Obviously, GitHub also finds itself in the midst of the agentic coding revolution
and that causes enormous pressure on the folks over there.  But the site has no
leadership!  It's a miracle that things are going as well as they are.

For a while, leaving GitHub felt like a symbolic move mostly made by smaller
projects or by people with strong views about software freedom.  I definitely
cringed when Zig moved to Codeberg!  But I now see people with real weight and
signal talking about leaving GitHub.  The most obvious one is Mitchell
Hashimoto, who [announced that Ghostty will
move](https://mitchellh.com/writing/ghostty-leaving-github).  Where it will
move is not clear, but it's a strong signal.  But there are others, too.
[Strudel moved to Codeberg](https://codeberg.org/uzu/strudel) and so did
[Tenacity](https://codeberg.org/tenacityteam/tenacity).  Will they cause enough
of a shift?  Probably not, but I find myself on non-GitHub properties more
frequently again compared to just a year ago.

One can argue that this is good: it is healthy for Open Source to stop
pretending that one company should be the default home of everything.  Git
itself was designed for a world with many homes.

## Dispersion Has a Cost

Going back to many forges, many servers, many small homes, and many independent
communities will increase decentralization, and in many ways it will force
systems to adapt.  This can restore autonomy and make projects less
dependent on the whims of Microsoft leadership.  It can also allow different
communities to choose different workflows.  What's happening in
[Pi](https://pi.dev/)'s issue tracker currently is largely a result of GitHub's
product choices not working in the present-day world of Open Source.  It was
built for engagement, not for maintainer sanity.

It can also make the web forget again.  [I quite like software that
forgets](/2024/10/30/make-it-ephemeral/) because it has a cleansing element.
Maybe the real risk of loss will make us reflect more on actually taking
advantage of a distributed version control system.
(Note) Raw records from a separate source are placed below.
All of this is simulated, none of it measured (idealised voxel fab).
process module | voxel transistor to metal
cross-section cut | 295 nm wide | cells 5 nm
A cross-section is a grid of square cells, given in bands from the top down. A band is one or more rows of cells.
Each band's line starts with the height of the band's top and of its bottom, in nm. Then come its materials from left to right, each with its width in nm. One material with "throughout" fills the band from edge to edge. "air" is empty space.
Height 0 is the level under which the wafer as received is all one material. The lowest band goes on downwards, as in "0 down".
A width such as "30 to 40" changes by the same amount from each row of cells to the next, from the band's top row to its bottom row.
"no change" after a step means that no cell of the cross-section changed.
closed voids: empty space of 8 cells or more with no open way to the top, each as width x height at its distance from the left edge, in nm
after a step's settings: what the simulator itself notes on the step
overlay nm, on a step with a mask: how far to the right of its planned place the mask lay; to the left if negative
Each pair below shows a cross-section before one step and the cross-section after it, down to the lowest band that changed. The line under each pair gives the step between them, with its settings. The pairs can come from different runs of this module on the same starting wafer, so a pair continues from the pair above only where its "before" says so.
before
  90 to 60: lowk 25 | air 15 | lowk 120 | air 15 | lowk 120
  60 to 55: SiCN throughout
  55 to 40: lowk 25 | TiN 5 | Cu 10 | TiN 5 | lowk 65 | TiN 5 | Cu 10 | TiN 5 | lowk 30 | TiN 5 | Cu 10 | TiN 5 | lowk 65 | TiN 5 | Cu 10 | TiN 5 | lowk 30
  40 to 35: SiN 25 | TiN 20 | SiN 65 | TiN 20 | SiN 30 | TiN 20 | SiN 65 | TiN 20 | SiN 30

But if projects move to something more akin to self-hosted forges, to their own
self-hosted Mercurial or cgit servers, we run the risk of losing things that we
don't want to lose.  The code might be distributed in theory, but the social
context often is not.  Issues, reviews, design discussions, release notes,
security advisories, and old tarballs are fragile.  They disappear much more
easily than we like to admit.  Mailing lists, which carried a lot of this in
earlier years, have not kept up with the needs of today, and are largely a user
experience disaster.

## We Need an Archive

As much as I like the idea of things fading out of existence, we absolutely need
libraries and archives.

Regardless of whether GitHub is here to stay or projects find new homes, what I
would like to see is some public, boring, well-funded archive for Open Source
software.  Something with the power of an endowment or public funding to keep it
afloat.  Something whose job is not to win the developer productivity market but
just to make sure that the most important things we create do not disappear.

The bells and whistles can be someone else's problem, but source archives,
release artifacts, metadata, and enough project context to understand what
happened should be preserved somewhere that is not tied to the business model or
leadership mood of a single company.

GitHub accidentally became that archive because it became the center of Open
Source activity.  Once that no longer holds, we should not assume some magic
archival function will emerge or that GitHub will continue to function as such.
We have already seen what happens when project homes are just personal servers
and good intentions, and we have seen what happened to Google Code and
Bitbucket.

I hope GitHub recovers, I really do, in part because a lot of history lives
there and because the people still working on it inherited something genuinely
important.  But I no longer think it is responsible to let the continued memory
of Open Source depend on GitHub remaining a healthy product.

The world before GitHub had more autonomy and more loss, and in some ways, we're
probably going to move back there, at least for a while.  Whatever people want
to start building next should try to keep the memory and lose the dependence.
It should be easier to move projects, easier to mirror their social context,
easier to preserve releases, and harder for one company's drift to become a
cultural crisis for everyone else.

I do not want to go back to the old web of broken tarball links and abandoned
Trac instances.  I also do not want Open Source to pretend that the last twenty
years were normal or permanent.  GitHub wrote a remarkable chapter of Open
Source, and if that chapter is ending, the next one should learn from it and also
from what came before.

[^1]: This is also a good reminder that we rely so very much on the Internet
      Archive for many projects of the time.